In this blog post, we introduce our work (INTERSPEECH 2024) that addresses both language identification and multilingual ASR within a unified framework. By leveraging the symbiotic relationship of LID and multilingual ASR, we enhance the performance of both tasks, overcoming existing limitations. This work presents a novel approach to multilingual ASR that incorporates language identification capabilities. Our method’s effectiveness is demonstrated by experimental results on benchmark datasets, which show an absolute 19.1% improvement in Word Error Rate (WER) while enhancing language identification performance by 6% in terms of Diarization Error Rate (DER).

Proposed Approach



Our proposed approach consists of two methods. We have used open source Whisper model for our experiments. The pre-trained Whisper model demonstrates a strong ability to generalise to different datasets and domains. However, its predictive capabilities can be improved further for certain languages and tasks through fine-tuning.

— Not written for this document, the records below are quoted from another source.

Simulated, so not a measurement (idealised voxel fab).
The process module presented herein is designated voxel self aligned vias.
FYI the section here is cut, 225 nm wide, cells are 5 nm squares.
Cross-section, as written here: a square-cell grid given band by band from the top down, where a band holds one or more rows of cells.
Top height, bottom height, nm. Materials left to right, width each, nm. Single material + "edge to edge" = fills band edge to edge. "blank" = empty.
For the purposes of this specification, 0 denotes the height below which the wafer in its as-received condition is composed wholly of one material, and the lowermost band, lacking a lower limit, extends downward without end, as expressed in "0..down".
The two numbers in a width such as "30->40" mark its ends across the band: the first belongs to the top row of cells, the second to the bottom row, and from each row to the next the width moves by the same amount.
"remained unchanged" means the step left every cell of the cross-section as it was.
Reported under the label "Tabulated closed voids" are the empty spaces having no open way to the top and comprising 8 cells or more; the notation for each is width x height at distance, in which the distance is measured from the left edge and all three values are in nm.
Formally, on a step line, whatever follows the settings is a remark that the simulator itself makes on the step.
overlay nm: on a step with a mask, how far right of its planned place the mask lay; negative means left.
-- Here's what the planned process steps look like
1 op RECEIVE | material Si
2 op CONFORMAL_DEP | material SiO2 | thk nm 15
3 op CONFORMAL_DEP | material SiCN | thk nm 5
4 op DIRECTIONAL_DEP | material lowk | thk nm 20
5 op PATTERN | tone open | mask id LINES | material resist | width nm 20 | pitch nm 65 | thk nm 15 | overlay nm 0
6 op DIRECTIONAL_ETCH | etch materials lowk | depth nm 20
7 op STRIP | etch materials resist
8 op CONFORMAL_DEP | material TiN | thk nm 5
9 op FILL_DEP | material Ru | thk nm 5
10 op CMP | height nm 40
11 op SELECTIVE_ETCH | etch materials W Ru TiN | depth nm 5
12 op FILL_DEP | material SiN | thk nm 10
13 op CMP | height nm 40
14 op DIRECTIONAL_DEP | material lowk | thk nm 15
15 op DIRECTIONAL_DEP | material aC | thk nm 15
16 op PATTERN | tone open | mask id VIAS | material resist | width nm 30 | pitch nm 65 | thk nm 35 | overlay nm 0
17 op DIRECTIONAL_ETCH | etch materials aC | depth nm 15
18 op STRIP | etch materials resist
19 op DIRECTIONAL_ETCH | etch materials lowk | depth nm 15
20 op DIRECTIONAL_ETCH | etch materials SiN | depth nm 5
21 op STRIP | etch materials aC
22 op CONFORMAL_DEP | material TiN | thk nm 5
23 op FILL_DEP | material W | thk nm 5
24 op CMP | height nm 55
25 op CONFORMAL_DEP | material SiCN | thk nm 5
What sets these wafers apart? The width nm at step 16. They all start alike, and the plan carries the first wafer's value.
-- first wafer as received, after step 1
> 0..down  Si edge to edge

Figure 1. Model architecture and flow

In the first approach (Proposed-v1), we fine-tune the whisper model using the Indic data collected from various resources. In the traditional fine-tuning approach, each language is fine-tuned separately. By combining ASR tokens with the appropriate language tokens in the loss function for each utterance, we fine-tune all five languages in this approach (Equation 1). We have augmented the data in various ways for this. Utterances from different languages are combined together to augment the training data. While combining, the language token for the combined utterance is decided based on the majority token in the final utterance. This proposed system is depicted in Figure 1.

In the second approach (Proposed-v2), we experimented with a weighted loss function that combines the loss for language identification and the loss for ASR tokens as weighted sum (Equation 2). In this way, we can control how well the language ID should be learned along with the ASR.

The loss function for the first approach, Whisper fine-tuning is:

Here, n represents the number of text tokens, l represents the cross-entropy loss function, LIDpred is the predicted LID, LIDtrue is the actual LID of the audio, tokipred is the ith predicted ASR token and tokitrue is the actual ASR token. Additionally, ltot represents the final loss for an audio-transcript pair.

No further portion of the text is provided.